I’ll admit that perhaps I’m picking on Mr. Stone. And, really, it’s in quite a cowardly way. If I had any chutzpah at all, I would actually write a reply to The Rapid City Journal. Regardless, it does ease my mind to vent my irritation. The US steel industry is a touchy subject for me, as one will find with most economists or, in my case, econ junkies. Prepare yourself:
Recently the World Trade Organization judged the U.S. guilty of unfair trade practices regarding our protection of American steel-making companies. Which begs the question: Since when did we delegate to Japan, Germany, and the European Union the authority to determine U.S. productive capability of material necessary for our national defense?
As I recall, our steel manufacturers produced the necessary steel that created millions of small arms, tens of thousands of Jeeps, tanks, and artillery pieces, thousands of fighter planes and bombers, and hundreds of ships, all of which defeated Japan, Germany, and Italy, the same nations that now want to limit our steel-producing capacity.
Some of the countries now trying to decimate our steel-making capacity were instrumental in killing 500,000 American servicemen. America should never forget history to placate nations who tried to destroy America.
I can tolerate equitable free trade, but jeopardizing our national defense in the name of free trade is sheer stupidity. Reducing our defensive capability to benefit Japan, Germany, and Italy would be beyond stupidity – it would be treasonous.
First of all, Mr. Stone seems to have a somewhat glorified view of the steel industry in the United States. Perhaps the US was at the cutting edge of steel manufacturing at the time of WWII, but then again — THAT WAS IN THE 1940s. I’m guessing the industry uses much the same technology today, a situation which has put it in the dire straits in which it finds itself. What does outdated technology and resistance to change mixed in with competition from highly technologically and structurally advanced foreign companies create? A crumbling mess. But a mess that refuses to change, yet can lobby the government for special interests like no other. In fact, for all of our claims of free trade, the US is not actually among the most globablized countries of the world.

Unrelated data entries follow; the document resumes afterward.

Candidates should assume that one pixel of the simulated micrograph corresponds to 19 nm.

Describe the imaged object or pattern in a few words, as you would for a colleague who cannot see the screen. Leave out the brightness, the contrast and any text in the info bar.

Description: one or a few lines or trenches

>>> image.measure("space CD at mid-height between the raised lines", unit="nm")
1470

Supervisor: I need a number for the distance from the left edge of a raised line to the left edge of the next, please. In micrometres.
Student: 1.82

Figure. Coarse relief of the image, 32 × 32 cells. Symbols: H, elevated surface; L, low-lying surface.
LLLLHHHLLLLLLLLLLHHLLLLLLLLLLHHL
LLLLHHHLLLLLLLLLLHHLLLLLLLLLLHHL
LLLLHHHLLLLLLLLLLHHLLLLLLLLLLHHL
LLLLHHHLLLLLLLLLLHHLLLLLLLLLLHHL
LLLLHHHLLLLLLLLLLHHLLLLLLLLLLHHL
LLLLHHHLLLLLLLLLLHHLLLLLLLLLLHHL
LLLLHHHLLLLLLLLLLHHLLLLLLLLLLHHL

The big picture of the US’s protection of the steel industry spans the entire country. The thirty-three percent raise in steel tariffs caused a direct raise in prices of steel products of approximately 33%. So, to save a few thousand jobs, every Jones family that wants to buy a house, will pay more. Car manufacturers are facing huge red profit margins as they have had to take the price increase (couldn’t plausibly pass it along to the consumer). Think of the Caterpillars, home builders, and other manufacturers of intermediate products utilizing steel that must either pass the increase in production costs on to us the consumers or cut jobs, etc. THAT AFFECTS EVERYONE IN THE UNITED STATES. Call me heartless, but I’m not going to pay more for products to save a few thousand overpaid jobs in a decrepit industry that refuses to change. But that’s just me.